When lockdown began, I was writing Book 2 of The Dover Café series, and was confident that if I stuck to my strict regime of 2000 words a day, five days a week, I would have the first draft finished by the time it ended. It wasn’t easy, though because my teenage sons were home, and my daughter had returned from university, but I pushed on, and for the first few weeks, I found I was rather enjoying lockdown. The teens rarely spend much time at home, so it was a joy to realise what good company they are.
On 27th April, my publisher did a ‘cover reveal’ for The Dover Café at War. I spent the morning doing my bit on social media, feeling almost like a real author. Then my sister called and before I had managed to say a word, she blurted out two words that tipped my world on its axis: ‘Daddy’s died.’
And just like that lockdown ended for me as I raced to be with my devasted mother. ‘I’d just kissed his bald spot, like I did every day,’ my mother explained through her tears when I got there. ‘And he just died.’
I thought back with regret to how, just after lockdown, my father had asked if I’d visit and I’d refused. ‘Stuff and nonsense,’ he’d blustered. ‘What harm can there be in you driving here and back?’ Despite working for the government all his life, my father was low-key anti-establishment.
I spoke to my parents most days, and we also did a weekly family zoom call, which my father found perplexing – he was a clever man, but technology baffled him. We had a call two days before he died. ‘That’s a substantial amount of money, Gillian,’ he chastised, when I told him I’d taken out a £14.99 pm subscription to Zoom.
That is almost the last thing he ever said to me. And it was so typical of him – concerned, caring, but also a little disapproving and critical – that it makes me smile.
After the funeral, I found I had lost my writing mojo, so I allowed myself a month to grieve before starting again. My children helped – the weeks of lockdown and the shock of my father’s death maturing them almost overnight. When I finally started again, I upped my output. Three thousand words a day, five days a week.
Then, on 2nd July, the ebook of The Dover Café at War was published and I was busy doing social media posts when my sister called…

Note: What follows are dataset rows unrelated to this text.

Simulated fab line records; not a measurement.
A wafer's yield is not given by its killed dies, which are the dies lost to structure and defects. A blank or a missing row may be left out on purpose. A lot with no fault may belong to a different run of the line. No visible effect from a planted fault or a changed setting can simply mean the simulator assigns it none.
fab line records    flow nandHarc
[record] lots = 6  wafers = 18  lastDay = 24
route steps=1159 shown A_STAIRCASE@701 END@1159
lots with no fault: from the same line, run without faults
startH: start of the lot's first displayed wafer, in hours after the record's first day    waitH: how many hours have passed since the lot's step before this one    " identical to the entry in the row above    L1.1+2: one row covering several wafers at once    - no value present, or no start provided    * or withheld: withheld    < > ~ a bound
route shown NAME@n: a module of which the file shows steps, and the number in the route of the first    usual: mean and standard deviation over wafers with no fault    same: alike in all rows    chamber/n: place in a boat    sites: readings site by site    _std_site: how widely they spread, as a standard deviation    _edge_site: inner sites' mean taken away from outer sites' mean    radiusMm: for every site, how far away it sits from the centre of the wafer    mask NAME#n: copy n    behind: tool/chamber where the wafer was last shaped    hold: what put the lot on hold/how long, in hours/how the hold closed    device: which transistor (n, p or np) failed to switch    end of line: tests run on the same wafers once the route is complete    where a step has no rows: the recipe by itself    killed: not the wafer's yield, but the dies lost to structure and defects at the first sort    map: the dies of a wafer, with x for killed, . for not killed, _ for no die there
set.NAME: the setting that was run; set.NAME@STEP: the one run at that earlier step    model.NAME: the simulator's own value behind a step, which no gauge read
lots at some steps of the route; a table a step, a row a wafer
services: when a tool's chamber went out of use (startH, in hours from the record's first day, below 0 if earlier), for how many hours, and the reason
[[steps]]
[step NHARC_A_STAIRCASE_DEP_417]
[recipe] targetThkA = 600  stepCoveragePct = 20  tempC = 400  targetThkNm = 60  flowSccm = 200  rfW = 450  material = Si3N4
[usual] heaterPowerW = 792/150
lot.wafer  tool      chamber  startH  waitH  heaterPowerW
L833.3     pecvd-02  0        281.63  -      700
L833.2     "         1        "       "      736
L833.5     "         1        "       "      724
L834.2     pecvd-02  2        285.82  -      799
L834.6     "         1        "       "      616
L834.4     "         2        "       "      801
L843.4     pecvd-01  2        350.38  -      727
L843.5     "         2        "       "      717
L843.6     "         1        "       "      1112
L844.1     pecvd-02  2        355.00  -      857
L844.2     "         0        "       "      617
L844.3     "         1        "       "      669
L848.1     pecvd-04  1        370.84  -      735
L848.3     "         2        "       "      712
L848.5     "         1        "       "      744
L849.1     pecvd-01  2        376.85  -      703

This year has changed so much in my life. But the positives have come through family bonds and my relationship with my children. They have had their own struggles: the sudden death of their grandfather, the results fiasco, and my daughter graduating from university into a world with few job opportunities. But if this year has shown me anything, it’s that you just have to put your head down and keep going. Twenty-four hours a day, seven days a week.